Once we arrived in Alcúdia, we spent some time wandering around the old town, which is still surrounded by medieval walls built in the 14th century. As an island town with a close location to the sea, Alcúdia was very susceptible to pirates and other attackers, so Spain ordered the building of the walls upon conquest of the island. We discovered that you can easily take stairs up to the top and walk along the wall, which gave us a great view overlooking the town. After some exploration, we found a cute restaurant for drinks and tapas. Upon sitting down and receiving our very underwhelming food, we discovered it was kind of an overpriced tourist trap, but the drinks were still pretty good! We were just happy to get something in our stomachs after an early morning and a long afternoon.
After our light lunch, we took another short bus ride down to the beach area, Playa de Alcúdia, where we were set to stay for the night. Our hotel was situated nicely next to a beautiful mountain and close to the lovely, sandy beach. We spent the rest of the day mostly napping on the beach, doing some shopping, and exploring the area’s bars and restaurants. No matter how many times I get to see the Mediterranean Sea, I don’t think I will ever fail to be amazed by its gorgeous clear, bright blue water. I’ve never seen water like it back home, and getting to see the way the sun sparkles across the sea has consistently been my favorite view in Spain so far. The water at this beach seemed much more of a cool emerald color than the deeper blue I’ve mostly been seeing.

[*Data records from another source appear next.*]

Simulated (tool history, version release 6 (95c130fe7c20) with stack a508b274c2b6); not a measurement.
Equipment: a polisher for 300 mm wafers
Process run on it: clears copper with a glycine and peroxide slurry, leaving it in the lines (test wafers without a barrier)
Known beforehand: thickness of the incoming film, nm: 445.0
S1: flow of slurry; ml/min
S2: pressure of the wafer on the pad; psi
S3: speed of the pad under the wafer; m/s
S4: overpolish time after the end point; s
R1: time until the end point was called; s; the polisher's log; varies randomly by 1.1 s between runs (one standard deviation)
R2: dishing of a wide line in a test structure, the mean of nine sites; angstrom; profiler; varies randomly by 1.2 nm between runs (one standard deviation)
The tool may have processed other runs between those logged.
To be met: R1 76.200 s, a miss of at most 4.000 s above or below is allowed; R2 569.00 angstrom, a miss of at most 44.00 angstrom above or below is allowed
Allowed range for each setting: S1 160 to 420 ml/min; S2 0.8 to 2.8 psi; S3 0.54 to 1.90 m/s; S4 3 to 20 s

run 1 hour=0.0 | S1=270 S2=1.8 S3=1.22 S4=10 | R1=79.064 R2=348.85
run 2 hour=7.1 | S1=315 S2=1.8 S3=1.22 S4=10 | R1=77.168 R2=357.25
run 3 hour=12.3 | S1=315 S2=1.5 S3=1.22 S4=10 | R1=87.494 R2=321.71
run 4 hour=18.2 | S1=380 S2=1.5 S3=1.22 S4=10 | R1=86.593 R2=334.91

Saturday morning, two of my friends and I got up extra early to watch the sunrise from the pier on the beach. The sky and the water were gorgeous in every direction, and a nice German family had also come to the pier with the same idea. After that, we took a bit of a nap, checked out of the hotel, and from here our group split in two. One of my roommates and I took a bus about half an hour up the island to Puerto Pollença for an afternoon hike. During our first bus ride through the island from the airport, I noticed some of the more rural areas had goats just wandering around. After some research, I found that the Balearic Goats are found only in Mallorca, and I found a trail in Pollença that was easily accessible by public transport where we could hike alongside the goats. We followed the trail from BLAH through a valley in the Tramuntana mountain range and ultimately arrived at a small cove opening up to the sea. My favorite part, though, was definitely all the little groups of goats we came across. Back home, my friends and I have a tradition of getting Mexican food on the way home from our hiking and camping trips, and we just so happened to come across some great Tex-Mex-style nachos in the town closer to the beach, where we then took yet another beach nap.
Finally, to round out the trip, we headed back toward Palma. We spent some time wandering through the capital city, and it felt sort of like a small Barcelona. We stumbled across a contemporary art exhibition, plenty of churches, a wedding outside of La Seu cathedral, and a couple of street markets. We watched the sunset by the port and headed back to PMI airport where we reconnected with the rest of our group to head back to Barcelona, home sweet home.